/transformer-from-scratch

Transformer implementation from scratch (in PyTorch)

Primary LanguageJupyter NotebookGNU Affero General Public License v3.0AGPL-3.0

README

This is my implementation of Transformers from scratch (in PyTorch). Transformers were introduced in the paper Attention Is All You Need. My goal was to implement the model described in the paper without looking at any other existing implementation(s). My goal was to ensure that the model was training correctly and that, once saved and loaded, it produced correct results. I did not aim to reproduce the results from the paper, nor to implement all of the bells and whistles; when I was sure the model was training correctly and that I could use the trained model correctly, I ceased development.

I would also like to note that, since I was focused on translating concepts from the paper to code, the code I have written can most probably be written more efficiently (and also more readably as well). I have noted some potential improvement areas with TODOs in my code and other improvements in Future_work.txt.

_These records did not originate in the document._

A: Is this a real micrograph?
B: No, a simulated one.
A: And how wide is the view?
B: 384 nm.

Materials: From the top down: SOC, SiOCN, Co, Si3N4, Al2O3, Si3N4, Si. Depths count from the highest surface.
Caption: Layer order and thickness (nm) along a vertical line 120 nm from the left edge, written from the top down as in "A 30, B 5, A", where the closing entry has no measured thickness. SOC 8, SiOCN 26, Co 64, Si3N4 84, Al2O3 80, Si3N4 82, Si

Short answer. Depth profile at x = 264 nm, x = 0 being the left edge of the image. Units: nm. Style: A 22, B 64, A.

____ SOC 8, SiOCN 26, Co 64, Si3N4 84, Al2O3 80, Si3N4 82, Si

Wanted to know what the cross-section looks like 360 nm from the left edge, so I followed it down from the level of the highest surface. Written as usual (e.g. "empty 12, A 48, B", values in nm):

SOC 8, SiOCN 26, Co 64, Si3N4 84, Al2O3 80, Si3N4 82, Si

Files and folders description

You can download the Transformer model weights (which were trained on the mini_train dataset) for 2048 epochs here. mini-train dataset was obtained by taking the first 7 sentences from English-German train dataset found here.

You can re-create my virtual environment in (Ana)conda by running:

conda env create -f environment.yml

The list below contains the description of files and folders in this repository that I think are relevant. Note: If you see a deprecated folder within any of the subfolders, that's a particular file I have deprecated for the reason noted at its beginning.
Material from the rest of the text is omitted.